Source Type Details for the Driver
This section explains how each source type is represented as a database in the driver.
Spectre cBases are basically tables. For ODBC they are simply represented as a single table named data.
Note that cBases cannot be used when connecting to a version 7.0 server. As a workaround, you can wrap the cBase in a cPlan and use that instead—you will be able to perform aggregated queries (using GROUP BY), but due to limitations in 7.0 you cannot fetch non-aggregated data from the cBase.
The CALC() SQL function can be used as an aggregate. It uses the default summary type of the column. Numeric columns have the default summary type sum, so for instance if there is an integer column X, and the summary type has not been overridden, then CALC(X) is equivalent to SUM(X).
Spectre Dive scripts describe a process for generating a window table. That window table is the output of the Dive script, and for ODBC that window table is exposed as a table named data. You can still do normal SQL operations on that table (for example, GROUP BY) but keep in mind that those operations see only the window table of the Dive, they do not have access to calcs in the Dive's cPlan, or to columns in the Dive's cBase.
The CALC() function can still be used as an aggregate, but it does not refer to calcs in the Dive's cPlan. Instead it will use the default summary type for the window column. For instance, if a Dive uses the Spectre average() function to compute a column X, then CALC(X) will be equivalent to SUM(X) (because the default summary type for numeric columns is sum)—so it will sum up the averages in column X.
Spectre cPlans can have multiple inputs, and they can define new dimensions and calcs. If a cPlan has multiple inputs, then it does not behave like a single table. Even though queries against a cPlan do not map directly to the traditional database model, it is still useful to be able to perform them using SQL in the ODBC driver. For extract purposes it is also useful to be able to fetch raw data from each of the cPlans inputs.
A cPlan is represented as a database with one or more tables. There will always be a data table, which represents the whole cPlan.
For cPlans, each named input in the cPlan has a corresponding table starting with input_. The input_ tables represent the raw data in its input. A named input is one which has the name= attribute set in the cPlan. For instance, if the cPlan has cbase-input "my.cbase" name="main" then DI-ODBC will expose a table named input_main. Inputs that are not named do not appear as tables in DI-ODBC. When connecting to a version 7.0 server, the input_ tables will not be available.

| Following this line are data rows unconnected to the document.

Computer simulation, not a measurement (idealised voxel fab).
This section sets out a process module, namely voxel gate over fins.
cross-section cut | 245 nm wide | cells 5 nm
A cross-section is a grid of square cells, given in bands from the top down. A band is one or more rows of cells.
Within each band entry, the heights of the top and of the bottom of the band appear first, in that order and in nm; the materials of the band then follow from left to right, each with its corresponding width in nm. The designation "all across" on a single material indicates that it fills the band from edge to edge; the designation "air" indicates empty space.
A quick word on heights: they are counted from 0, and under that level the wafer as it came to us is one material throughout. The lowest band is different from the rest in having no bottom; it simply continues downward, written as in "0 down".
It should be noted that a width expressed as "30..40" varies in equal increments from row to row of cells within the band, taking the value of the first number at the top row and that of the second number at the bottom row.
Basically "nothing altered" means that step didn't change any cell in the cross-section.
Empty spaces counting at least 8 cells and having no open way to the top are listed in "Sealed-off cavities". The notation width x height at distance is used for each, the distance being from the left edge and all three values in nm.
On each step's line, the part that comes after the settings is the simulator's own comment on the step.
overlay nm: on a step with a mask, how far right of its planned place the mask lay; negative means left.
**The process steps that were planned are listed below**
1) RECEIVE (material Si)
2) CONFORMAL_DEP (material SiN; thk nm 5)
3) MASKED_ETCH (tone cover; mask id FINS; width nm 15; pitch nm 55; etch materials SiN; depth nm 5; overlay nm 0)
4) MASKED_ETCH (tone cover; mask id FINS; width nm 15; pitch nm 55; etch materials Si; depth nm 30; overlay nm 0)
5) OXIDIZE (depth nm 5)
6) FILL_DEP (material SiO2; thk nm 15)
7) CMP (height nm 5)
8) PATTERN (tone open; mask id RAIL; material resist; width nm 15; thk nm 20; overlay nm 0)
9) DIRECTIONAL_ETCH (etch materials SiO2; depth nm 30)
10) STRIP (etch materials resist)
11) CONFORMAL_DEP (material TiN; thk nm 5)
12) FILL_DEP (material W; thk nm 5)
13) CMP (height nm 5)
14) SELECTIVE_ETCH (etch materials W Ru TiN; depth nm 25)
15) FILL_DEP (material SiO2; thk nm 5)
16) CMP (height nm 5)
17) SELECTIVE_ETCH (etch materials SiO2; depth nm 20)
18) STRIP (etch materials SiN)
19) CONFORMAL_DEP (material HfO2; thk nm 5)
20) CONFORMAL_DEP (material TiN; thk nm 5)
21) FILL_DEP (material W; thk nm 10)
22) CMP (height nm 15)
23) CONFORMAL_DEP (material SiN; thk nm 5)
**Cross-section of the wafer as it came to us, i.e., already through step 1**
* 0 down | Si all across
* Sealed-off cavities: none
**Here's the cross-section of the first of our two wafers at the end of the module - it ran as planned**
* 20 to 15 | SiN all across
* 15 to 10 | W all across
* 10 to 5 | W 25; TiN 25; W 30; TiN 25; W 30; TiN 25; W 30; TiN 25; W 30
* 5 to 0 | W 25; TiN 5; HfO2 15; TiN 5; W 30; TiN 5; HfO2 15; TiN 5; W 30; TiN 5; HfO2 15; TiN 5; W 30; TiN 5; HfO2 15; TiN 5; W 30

Queries against input_ tables are processed like queries against a cBase. The cPlan input is treated as a cBase, regardless of its input type (for example, odbc-input).
The CALC() function can still be used as an aggregate, but it does not refer to calcs in the cPlan. Instead it will use the default summary type for the column of the cPlan input.
With a cPlan, the data table represents the cPlan as a whole, and it automatically joins data from all cPlan inputs.
When using GROUP BY, queries against the data table work somewhat like windows in ProDiver: the group columns are like dimensions and aggregate expressions are like summaries. If one of the dimensions is not present in one of the inputs, then you will likely see duplicated values (just as in ProDiver). Also, if a dimension value is not present in one of the inputs, then summaries from that input will be NULL.
With a cPlan, queries that do not have GROUP BY are treated in a special way. In that case, there is no single table to use for the response. But client applications may use queries like SELECT * FROM data LIMIT 1 to get general information about the data. DI-ODBC answers such queries as if the source table has one row, has all columns from all inputs, and the values are the grand total, using the default summary type of those columns. Since the default summary type for string columns is info, this will likely mean that all string columns will just report NULL. This means that non-group queries are not likely to be useful for data analysis, but client applications will still be able to use them for column type and other metadata.
The CALC() function can be used to refer to any calc defined in the cPlan. This includes summary expressions as well as row-level expressions.